Wednesday, April 18, 2007

I am waiting in the National Airport in Washington DC. I was informed by my host that no local refers to the airport by its official name: The Ronald Regan National Airport. He also told me that there is a Republican organization whose focus is to have something named after Ronald Reagan in every county of the United States and every capital city of every nation. Canonization by geography.

I am having lunch alone at Legal Seafood in the National Airport. Beside me is a man also eating lunch alone. He is re-considering a trip to Milwaukee because he's getting a cold. It's part of a book tour and he's telling me about his book, Living Your Life Backward and how it sells well in independent bookstores and only those big-box bookstores that still maintain some local independence. Our small talk develops into a conversation about mortality and once you start talking about death its hard to talk about anything else but that.

I'm in Olson's bookstore in the National Airport. I'm considering picking up Black Swan Green because I loved the author's previous work, Cloud Atlas and because there is a handwritten staff picks card that recommends it. But instead, I pick up The Time Traveler's Wife and turn it over and learn that the time traveler in question is a librarian. I'm a librarian. I am in the process of traveling home from a library conference. That clinches it. I take the book to the counter and I know I have made a good choice because the face of the man at the counter lights up when I hands him the book. He says that its an appropriate time to read this book after the death of Kurt Vonnegut. And I say, "Yes - I hadn't thought of that - all that time travel in Slaughterhouse Five. Have you been selling more Vonnegut after his death?". He nods his head. I say, "Your buyers should have an 'author death-watch'. 'Vonnegut has a bad cough! Reprints! Stat!'

I am sitting in the National Airport in a seat facing the runways and I am deep into my book and have to remind myself to emerge periodically in order to not miss my boarding call. I feel displaced by geography and feel vulnerable by my strange surroundings. I am homesick for the first time in my adult life. While I'm reading, I hear the voice on the intercom but can't make out any of the words. Out of curiosity I get out of my seat to see if my plane has been delayed and find out that it currently boarding. Even though I have been in the airport for hours I'm the last one to board the bus to the airplane.

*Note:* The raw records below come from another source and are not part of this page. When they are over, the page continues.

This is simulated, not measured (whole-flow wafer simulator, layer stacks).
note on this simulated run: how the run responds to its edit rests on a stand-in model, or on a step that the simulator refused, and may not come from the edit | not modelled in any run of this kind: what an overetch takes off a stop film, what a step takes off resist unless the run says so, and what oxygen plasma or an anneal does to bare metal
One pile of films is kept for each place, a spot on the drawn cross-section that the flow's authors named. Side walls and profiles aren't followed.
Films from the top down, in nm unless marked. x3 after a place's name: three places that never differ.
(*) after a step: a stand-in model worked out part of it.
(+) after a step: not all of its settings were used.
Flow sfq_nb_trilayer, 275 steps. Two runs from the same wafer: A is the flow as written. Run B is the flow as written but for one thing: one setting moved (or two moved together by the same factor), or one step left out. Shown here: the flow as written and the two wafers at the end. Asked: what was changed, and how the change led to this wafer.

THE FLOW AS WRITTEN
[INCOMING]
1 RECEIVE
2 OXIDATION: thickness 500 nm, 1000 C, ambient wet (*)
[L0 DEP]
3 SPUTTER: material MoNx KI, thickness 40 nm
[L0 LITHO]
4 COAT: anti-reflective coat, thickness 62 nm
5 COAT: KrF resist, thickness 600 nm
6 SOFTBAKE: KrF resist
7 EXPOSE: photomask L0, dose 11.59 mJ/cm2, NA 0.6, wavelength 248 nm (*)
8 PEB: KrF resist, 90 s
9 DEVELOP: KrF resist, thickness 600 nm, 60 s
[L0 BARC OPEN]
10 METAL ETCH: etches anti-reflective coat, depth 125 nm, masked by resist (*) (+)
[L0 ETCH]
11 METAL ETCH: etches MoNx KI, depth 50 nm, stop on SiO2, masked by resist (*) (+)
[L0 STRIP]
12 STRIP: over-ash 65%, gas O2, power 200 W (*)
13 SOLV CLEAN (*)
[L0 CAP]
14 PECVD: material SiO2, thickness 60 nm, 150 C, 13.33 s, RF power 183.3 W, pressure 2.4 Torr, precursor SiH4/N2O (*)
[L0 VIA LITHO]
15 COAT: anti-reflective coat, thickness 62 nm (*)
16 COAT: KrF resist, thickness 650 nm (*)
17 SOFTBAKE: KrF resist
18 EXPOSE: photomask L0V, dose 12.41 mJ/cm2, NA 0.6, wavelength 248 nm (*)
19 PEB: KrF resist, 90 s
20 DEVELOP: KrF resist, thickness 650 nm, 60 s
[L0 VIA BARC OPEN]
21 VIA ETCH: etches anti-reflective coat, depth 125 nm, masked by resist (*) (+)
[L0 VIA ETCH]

I am sitting in my plane and I think my seat beside is going to be empty but a woman changes seats and sits next to me. She asks me where I am going and I say, home. I ask her where she is going and she says a World Summit on Organ Donation at Wayne State University. She is a physician in New York City and she tells me that she will be speaking about the practice of organ harvesting of prisoners of conscience by the Chinese government. She tells me that there is a Canadian researcher who had concluded that the only way that the Chinese companies that are able to provide Western clients with human organs with turnaround times in as little is a week are able to do so because that they are executing prisoners on demand. Most of our hour and a half flight is spent talking about this grim topic although we are interrupted by a man behind us who out frustration with a toddler who began to cry on the plane's descent yells 'Take that kid to the bathroom' and when I look behind, he is slapping the back of his hand against the other - smack smack smack - and I am paralyzed by his anger and his callousness. Then again, I have been reeling from the continual reminders that we live in an uncaring universe for some time now. I want to be home desperately. My toddler is having trouble sleeping while I'm gone and he cries and cries.

I am writing this from the safety of home. But I know that the safety of home is just an illusion. One day I will die and Ronald Reagan's name will live on.

2 comments:

Anonymous said...

I'm no local, but I don't call it "Reagan National" either. It will always just be "DC National" to me.

Anonymous said...

Hi there -- I just caught up on New Jack since your visit -- I was fascinated to read your entries from the airport. Were you blogging live?

It made me sad to read about your homesickness in my hometown. I wish I could have stuck around at the airport to keep you company.

Hope you can make another trip down some time, with all the New Jack family. Might be more fun if you're not missing the tyke.